"There are an enormous number of people--I am one of them--whose native religion, for better or worse, is Christianity. We were born to it; we begin to learn about it before we become conscious. It is, whatever we think of it, an intimate belonging of our being; it informs our consciousness, our language, and our dreams."
~Wendell Berry, "Christianity and the Survival of Creation" (from Sex, Economy, Freedom, & Community: Eight Essays)
"I believe in Christianity as I believe that the sun has risen. Not only because I see it, but because by it I see everything else."
~C.S. Lewis, "Is Theology Poetry?"
The other night, I sat through an extremely confusing rhetoric and composition class, and basically came out of it having learned one thing: that the Greek Word logos--while it's often translated as word (or logic) really goes deeper than those words, potentially to the English word "worldview," or how we see the world. Worldviews are meta-narratives that explain everything else. A lens. A paradigm. The bias of our logic.
I still haven't figured out how that fit into our class's context, but it did force my mind to wander to the Gospel of John, and more specifically to its first book. The author begins with this beautiful, intriguing, and also confusing opening:
"In the beginning was the Word, and the Word was with God, and the Word was God. He was with God in the beginning. Through him all things were made; without him nothing was made that has been made. In Him was life, and that life was the light of all mankind. The light shines in the darkness, and the darkness has not overcome it" (that's verses 1-5 from the New International Version, which I don't recommend).
If you haven't figured it out, "Word" was actually the word logos. Now the word (no pun intended) has traditionally been interpreted (or at least in my life's experiences it has) as a symbol for Jesus, for obvious reasons. It is even one of the passages Trinitarians point to as evidence.
And while I don't discount that interpretation, my revelation in class added to it, I think. I don't doubt that the author had Jesus in mind, but what do we do with this logos word being used?

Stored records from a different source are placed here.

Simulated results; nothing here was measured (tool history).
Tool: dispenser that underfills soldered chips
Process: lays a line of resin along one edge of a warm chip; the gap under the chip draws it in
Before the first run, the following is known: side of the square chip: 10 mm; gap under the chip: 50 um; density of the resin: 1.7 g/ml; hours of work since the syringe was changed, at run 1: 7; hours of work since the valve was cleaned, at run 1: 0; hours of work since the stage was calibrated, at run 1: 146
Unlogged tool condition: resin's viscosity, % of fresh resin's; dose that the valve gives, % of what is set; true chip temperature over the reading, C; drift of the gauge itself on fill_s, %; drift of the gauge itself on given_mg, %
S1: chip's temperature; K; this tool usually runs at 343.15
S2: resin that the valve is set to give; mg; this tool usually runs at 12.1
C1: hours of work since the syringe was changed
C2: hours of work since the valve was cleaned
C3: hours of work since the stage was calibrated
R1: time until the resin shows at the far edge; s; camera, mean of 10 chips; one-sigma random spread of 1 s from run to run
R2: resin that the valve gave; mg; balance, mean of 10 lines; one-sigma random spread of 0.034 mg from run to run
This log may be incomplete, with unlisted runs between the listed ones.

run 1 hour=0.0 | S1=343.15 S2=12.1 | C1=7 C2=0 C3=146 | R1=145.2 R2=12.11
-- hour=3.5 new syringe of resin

My theory is this: John, whoever he was, was saying something about Jesus as worldview, as explanation. Jesus as being the crux of history who should forever "bias" the way we interpret things. Not in a bad or crazy way; we don't turn our brain off. But we all have a worldview (or several competing ones, in some instances), and what better source of our limited understanding than this man-God, Jesus?
I'm no Biblical scholar, and maybe some of my friends could give us a better exegesis of this passage, but I have to think that John was bringing Jesus together with this word for some pretty intentional reasons.
3 comments:
I am not a Biblical Scholar either but a Pastor/Practioner so my bias is to always move towards ministry applications.
For me this is John looking at the Synoptics (first three Gospels) and realizing that people from Greek backgrounds wouldn't connect with the Jewish lineage of Matthew or the Nativity story of two poor Jews in Luke 1-2. So he wrote to them using their language.
As I understand it Logos was a philosophical "catch-all" that could be used to explain and understand much of the world. (I realize how simplistic that is)
Therefore tying Jesus to this all-defining concept was a way to speak their language for ministry.
Much how Paul spoke in Athens to the philosophers at Mars Hill.
If I had to summarize my entire sermon, I think John's point was this: "In the beginning was the meaning of life, and that life was and is Jesus."
Philosophically speaking, "logos" has many meanings, especially with certain traditions. The more common, and probably most influential on NT writers, was the Stoic meaning which, more or less, meant something along the lines of a "rule or governing principle for all of nature."
It is difficult to say what the purpose of John's use of "logos" was in his gospel. It could have been a refutation of the early Docetic heresy which claimed that Christ only appeared as human. However--the notion that the "logos became flesh" would have startled and may have even turned off many people. In other words, "logos" for Stoics, or other Greeks, governed nature but was not an actual part of nature. As such, some have claimed that John perhaps supported the Docetic heresy about Christ since he used a word that many did not associate with human nature.
Whatever John was trying to do, it is clear that in the Christian tradition "logos" pertained to who Christ was/is as well as what the church is to proclaim. So, in essence, "logos" could apply both to Christ Himself and the words that the church says about Him.
(This, btw, is why I believe modern Evangelicals have elevated the status of the Bible to one equal with Christ--something I believe is tragic and deficient).
Concerning "logos" as a worldview, I would want to caution using it to mean "this is how I view things" because I think, traditionally speaking, it means something akin to "I view things this way because I am in tune with the logos".